In a heated election for the seat of third vice chairperson of Community Board 12, longtime board member Maurice Muir defeated Education Committee Chairwoman Adrienne Adams in a special run-off election held at the board’s monthly meeting on Feb. 15.
Muir defeated Adams by a vote of 16-13. There were 32 board members present and 11 absent. Of those, only 29 chose to cast ballots. At last month’s CB 12 meeting Adams and Muir both received 16 votes prompting the need for a run-off.
Each candidate gave a two-minute speech describing what made one more qualified than the other for the position. Muir, who won a coin toss, got to speak first.
He began by stating that he called many of the board members in the weeks leading up to the election and found the experience of speaking with them about community issues “very rewarding.”
Muir, of Jamaica, has been on the board for 10 years and also serves the community as senior attorney for Queens Legal Services Corp., specializing in landlord-tenant disputes, real estate litigation and foreclosure prevention.
“A lot of times people may not see me, but trust me — rest assured I am at my office working for the community,” Muir said. “I’m hoping everyone will take my application seriously. I think that I basically have a consistent knowledge of the law in this area. I am familiar with all the committees and I think I will serve this board well.”
He said part of his vision for the community is to push the board to follow-through more thoroughly on the recommendations it makes regarding various issues. For example, he suggested that if the body feels that the Board of Standards and Appeals has not made the correct decision regarding a land use application, it should take legal action to overturn the ruling. “The BSA is not the last stop,” Muir said.
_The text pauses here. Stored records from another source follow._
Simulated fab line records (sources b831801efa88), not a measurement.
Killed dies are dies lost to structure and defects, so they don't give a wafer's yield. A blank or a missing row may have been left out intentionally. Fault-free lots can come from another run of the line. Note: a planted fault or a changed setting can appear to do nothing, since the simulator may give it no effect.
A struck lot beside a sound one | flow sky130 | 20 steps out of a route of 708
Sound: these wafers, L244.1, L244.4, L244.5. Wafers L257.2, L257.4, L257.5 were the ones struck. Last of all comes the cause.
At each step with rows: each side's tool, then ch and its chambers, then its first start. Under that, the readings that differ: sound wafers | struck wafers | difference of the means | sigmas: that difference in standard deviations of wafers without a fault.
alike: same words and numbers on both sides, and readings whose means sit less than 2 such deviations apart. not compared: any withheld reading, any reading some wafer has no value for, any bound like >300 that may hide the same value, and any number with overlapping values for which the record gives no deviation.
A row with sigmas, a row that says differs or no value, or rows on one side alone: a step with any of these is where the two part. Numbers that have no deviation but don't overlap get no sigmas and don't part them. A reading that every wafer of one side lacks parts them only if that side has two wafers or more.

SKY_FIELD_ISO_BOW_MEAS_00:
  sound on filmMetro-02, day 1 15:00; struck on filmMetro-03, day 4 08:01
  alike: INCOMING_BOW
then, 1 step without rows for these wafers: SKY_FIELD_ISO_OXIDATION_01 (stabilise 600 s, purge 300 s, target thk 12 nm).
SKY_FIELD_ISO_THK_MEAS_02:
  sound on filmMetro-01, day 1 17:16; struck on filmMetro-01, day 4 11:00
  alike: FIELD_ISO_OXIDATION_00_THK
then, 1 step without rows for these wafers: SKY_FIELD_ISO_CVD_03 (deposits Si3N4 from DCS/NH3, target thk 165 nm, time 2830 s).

Meanwhile in a rousing speech that was well received by the audience, a typically outspoken Adams slammed Muir for what she considered a poor attendance record at meetings and a lack of participation in community affairs.
According to the records provided to the Borough President’s Office, Adams attended all 10 CB 12 meetings last year and Muir was present only half of the time.
“Fellow Community Board 12 members, you deserve more than a phone call at election time,” Adams said taking a shot at Muir. “You deserve representation that is present in this room with you — year round.”
Adams, also of Jamaica, has been the chairwoman of CB 12’s Education Committee for the last two years, focusing on fighting school closures and reforming education. She was appointed to the board in April 2009.
“Since the first day of my appointment to Community Board 12, I have been present — every month, at this table, in this room with you because Community Board 12 is a priority for me,” Adams said, adding, “If I won’t come out to our meetings as a general member — how could I be trusted to come out, to be present as an officer. You deserve more than a phone call at election time.”
Adams touted her record as an education advocate for CB 12 working with parents and teachers to prevent closures and co-locations in its three school districts, helping residents as they fight against persistent flooding and what they say are unfair legislative redistricting plans, and attending various public hearings and rallies throughout Queens and the rest of the city.
But despite all that, and obviously striking a chord with attendees at the meeting who repeatedly chimed in with a “go Adrienne,” an “alright,” or “yes” while she was speaking, Adams fell short.
And it may have been her pull-no- punches demeanor at the podium that worked against her.
“I think she turned some people off with her speech,” said CB 12 Secretary Margaret Kirkland. “It was too much drama.”
And there are some other theories as to why Muir came out on top.
“I suspect some people didn’t want Adrienne to lose her position as Education Committee Chairwoman because she is really terrific,” Cardinal Sandiford, chairman of the Land Use Committee, said Monday. “But I have no doubt that she will move up the ladder at the board eventually.”
CB 12 First Vice Chairman, the Rev. Edward McKay, agreed that Adams has contributed greatly to the board as leader of the Education Committee, but he said he didn’t think the board would use her accomplishments to hold her back from a position as an elected officer, though he had heard rumors to that effect.
“They were both very qualified candidates,” McKay said, “And Adrienne has a lot of potential.”
Sandiford, who would not disclose whom he voted for, said that Muir has been a member of his committee for the last eight to 10 years and as the only attorney on the board has made some valuable contributions regarding decisions on land use. Sandiford said that Muir attends the committees most of the time, except when he is tied up at court.
Crime victims advocate Shawn Williams of LeFrak City, a friend of Muir, also defended him. She stated that when he misses meetings, it is only because he is working late at his office, helping people with their legal issues.
“He works pretty damn hard,” Williams said Friday. “He stands firm on community issues and really helps people outside the community board. It’s just that not everybody sees that.”
City Councilman Leroy Comrie (D-St. Albans), who swore in Muir after he won the election, expressed similar sentiments. “His entire work is based in helping the community with foreclosures and other actions,” the lawmaker said Monday. “He is also involved in a lot of community advocacy work.”
After the election, Adams insisted that there is no bad blood between herself and Muir. “In the end the board voted their pleasure,” she said, “and I wish him well.”